INFORMATION REQUIRED IN THE REGISTRATION STATEMENT

 

Item 3. Incorporation of Documents by Reference.

The following documents filed or to be filed by OceanFirst Financial Corp. (the “Registrant”) with the SEC are incorporated by reference in this Registration Statement:

(a) The Annual Report on Form 10-K filed with the SEC by the Registrant (File No. 001-11713) on March 30, 2007.

(b) The description of the Registrant’s common stock contained in Registrant’s Form 8-A (File No. 001-11713), as filed with the SEC pursuant to Section 12(g) of the Securities Exchange Act of 1934 (the “Exchange Act”), and Rule 12b-15 promulgated thereunder, on May 8, 1996 and declared effective on May 13, 1996, as incorporated by reference to the Registrant’s Form S-1 (File No. 033-80123), declared effective on May 13, 1996.

(c) The Registrant’s current reports on Form 8-K, filed March 27, 2007, March 14, 2007 and January 19, 2007.

(d) All documents filed by the Registrant and the Plan, where applicable, pursuant to Sections 13(a), 13(c), 14 or 15(d) of the Exchange Act after the date hereof and prior to the filing of a post-effective amendment which deregisters all securities then remaining unsold.

ANY STATEMENT CONTAINED IN THIS REGISTRATION STATEMENT, OR IN A DOCUMENT INCORPORATED OR DEEMED TO BE INCORPORATED BY REFERENCE HEREIN, SHALL BE DEEMED TO BE MODIFIED OR SUPERSEDED FOR PURPOSES OF THIS REGISTRATION STATEMENT TO THE EXTENT THAT A STATEMENT CONTAINED HEREIN, OR IN ANY OTHER SUBSEQUENTLY FILED DOCUMENT WHICH ALSO IS INCORPORATED OR DEEMED TO BE INCORPORATED BY REFERENCE HEREIN, MODIFIES OR SUPERSEDES SUCH STATEMENT. ANY SUCH STATEMENT SO MODIFIED OR SUPERSEDED SHALL NOT BE DEEMED, EXCEPT AS SO MODIFIED OR SUPERSEDED, TO CONSTITUTE A PART OF THIS REGISTRATION STATEMENT.

 

Item 4. Description of Securities.

The Common Stock to be offered pursuant to the Plan has been registered pursuant to Section 12(b) of the Exchange Act. Accordingly, a description of the Common Stock is not required herein.

 

Item 5. Interests of Named Experts and Counsel.

Not applicable.

 

Item 6. Indemnification of Officers and Directors.
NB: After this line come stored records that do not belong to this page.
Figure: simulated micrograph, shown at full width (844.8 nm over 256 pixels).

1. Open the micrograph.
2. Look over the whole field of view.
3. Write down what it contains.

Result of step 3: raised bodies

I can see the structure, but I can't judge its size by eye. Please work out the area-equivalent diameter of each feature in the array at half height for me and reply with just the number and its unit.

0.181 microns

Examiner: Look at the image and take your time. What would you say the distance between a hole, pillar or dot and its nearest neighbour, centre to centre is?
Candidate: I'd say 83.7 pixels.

Directors and officers of the Registrant are indemnified and held harmless against liability to the fullest extent permissible by the general corporation law of Delaware as it currently exists or as it may be amended provided any such amendment provides broader indemnification provisions than currently exist. This indemnification applies to the Board of Directors who administer the Plan.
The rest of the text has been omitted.